Skip to content

Create a Spatial Weight Matrix based on road distance

24 messages · Rolf Turner, Adrian Baddeley, Juan Pablo Carranza +4 more

#
Dear community,

Is there any way to create a spatial weight matrix based on road distance?
I am trying to use the road distance between two points instead of
euclidean distance.

I've seen that there is a package named osrm. Can anyone give some advice?

Thank you in advance.

Regards,
#
On 21/06/19 12:26 PM, Rolando Valdez wrote:

            
I don't know anything about "osrm".  Calculating "road distances" can be 
done in the spatstat package reasonably easily, if you take the trouble 
to represent your collection of roads as a "linnet" object.

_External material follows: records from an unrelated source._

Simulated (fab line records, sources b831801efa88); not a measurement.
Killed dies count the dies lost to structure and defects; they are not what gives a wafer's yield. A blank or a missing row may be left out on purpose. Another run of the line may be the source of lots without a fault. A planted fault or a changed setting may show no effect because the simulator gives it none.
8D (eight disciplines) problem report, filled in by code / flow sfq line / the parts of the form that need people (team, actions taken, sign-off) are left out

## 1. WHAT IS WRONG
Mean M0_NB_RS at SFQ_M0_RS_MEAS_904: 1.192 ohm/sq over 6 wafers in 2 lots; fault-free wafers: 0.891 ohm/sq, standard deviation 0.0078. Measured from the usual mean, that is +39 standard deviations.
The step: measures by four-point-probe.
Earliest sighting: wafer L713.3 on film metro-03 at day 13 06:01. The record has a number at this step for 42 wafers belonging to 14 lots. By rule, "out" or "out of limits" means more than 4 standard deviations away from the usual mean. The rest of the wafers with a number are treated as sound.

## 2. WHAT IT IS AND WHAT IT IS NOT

Given that you have done so, suppose that your linnet object is "L" and 
that you have vectors "x" and "y" specifying the points on L (i.e. on 
your roads) between which you want to know the distances.

Do:

     X    <- lpp(data.frame(x=x,y=y),L)
     dMat <- pairdist(X)

The object "dMat" is a (symmetric) square matrix; dMat[i,j] is the 
distance between point i and point j.  (Of course the diagonal entries 
are all 0.)

If your collection of roads is specified by means of a shapefile, 
vignette("shapefiles") will tell you how to turn this collection into a 
"psp" ("planar segment pattern") object; the function (method) 
as.linnet.psp() can then be used to turn the "psp" object into a 
"linnet" object.

HTH

cheers,

Rolf Turner
#
Rather than converting an object of class 'SpatialLines' or 'SpatialLinesDataFrame' to the spatstat class 'psp' and then converting it to the spatstat class 'linnet', it is safer and more efficient to convert the SpatialLines* object directly to class linnet using as.linnet.SpatialLinesDataFrame() from the package 'maptools'.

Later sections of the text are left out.